Creating Software Tools
One software development practice that I would like to encourage, particularly in researchers, is the creation of software tools, not just scripts. In my experience, this is something that researchers need special encouragement to do because their work may not be as team focused as, for example, work in industry, and researchers may not have programming as their primary expertise. Nonetheless, I think researchers have a lot to gain from just a few tweaks to their software development practices.
Before we get in too deep, let me explain what I mean by developing tools as apposed to scripts. I want to focus particularly on application software, i.e. software that is executed by a user in order to accomplish a certain task. I would call an application a tool if it is designed to be reusable. That is, it can be used to solve any iteration of the particular task it is designed for. A script on the other hand may be a single file program that is hard-coded to solve the developer’s specific use case. It may have hard-coded parameters, operate on implicit assumptions about the input data, and have a specific rigid operation flow. There is obviously considerable work required in elevating an application from a script to a tool, but I hope to explain how significant steps can be made down this path with just a little effort.

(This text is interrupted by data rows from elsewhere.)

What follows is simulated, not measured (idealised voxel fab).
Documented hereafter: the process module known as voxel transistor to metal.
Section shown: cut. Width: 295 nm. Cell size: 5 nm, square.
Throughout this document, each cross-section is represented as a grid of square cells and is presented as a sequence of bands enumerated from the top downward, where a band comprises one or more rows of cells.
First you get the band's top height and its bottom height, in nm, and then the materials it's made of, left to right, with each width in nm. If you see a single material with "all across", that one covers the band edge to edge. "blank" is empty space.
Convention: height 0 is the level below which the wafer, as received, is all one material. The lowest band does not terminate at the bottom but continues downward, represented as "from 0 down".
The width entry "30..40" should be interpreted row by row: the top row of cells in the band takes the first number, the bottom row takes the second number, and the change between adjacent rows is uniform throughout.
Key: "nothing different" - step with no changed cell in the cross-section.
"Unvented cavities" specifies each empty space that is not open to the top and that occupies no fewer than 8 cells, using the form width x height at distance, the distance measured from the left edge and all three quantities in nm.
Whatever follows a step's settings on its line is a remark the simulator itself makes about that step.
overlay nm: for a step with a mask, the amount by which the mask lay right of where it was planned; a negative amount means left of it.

Let’s first look at a few reasons why it might be worthwhile doing the work to convert your script into a fully fledged software tool. The most obvious reason to me is to increase the impact of the work you’ve already done. When you write a script, you devote time and effort into solving a problem. Making that code reusable means more overall benefit can be derived from that precious time and effort. It also means that those who use it can spend their time on accomplishing more, rather than continuously reinventing the wheel. Among many other benefits you will find that spending time working to improve your code in this way will help demonstrate the significance of the problem it solves, and will greatly assist in maintaining data provenance when doing complex research.
Without further ado, let’s dive into how to actually go about converting a software script into a reusable tool. In this article we’ll be covering four main areas where with minimal effort you can go a long way to improving the reusability of your code. These areas are:
- Sharing
- Configuration
- Testing
- Documentation
Note that while in this article we will provide examples using the Python programming language and some specific tools for sharing and documentation, the overall concepts are not language specific and apply broadly to any language or environment.
Sharing
Perhaps the most obvious requirement for making your code useful to others is sharing it! After all, no one can use your code if they don’t know about it. It may be less obvious why this is the first topic to be discussed, since it may seem intuitive that you should share your application after you are finished developing it. However, I have put this topic first for a reason.
First of all, I would like to encourage everyone to share their projects early. With a lot of people, there is an understandable tendency to want to get things just right before letting them out into the world. But it might take a long time for your project to get to that stage, if it ever does! If you share your work in progress, on the other hand, some parts of it may be useful to others, or they may even contribute.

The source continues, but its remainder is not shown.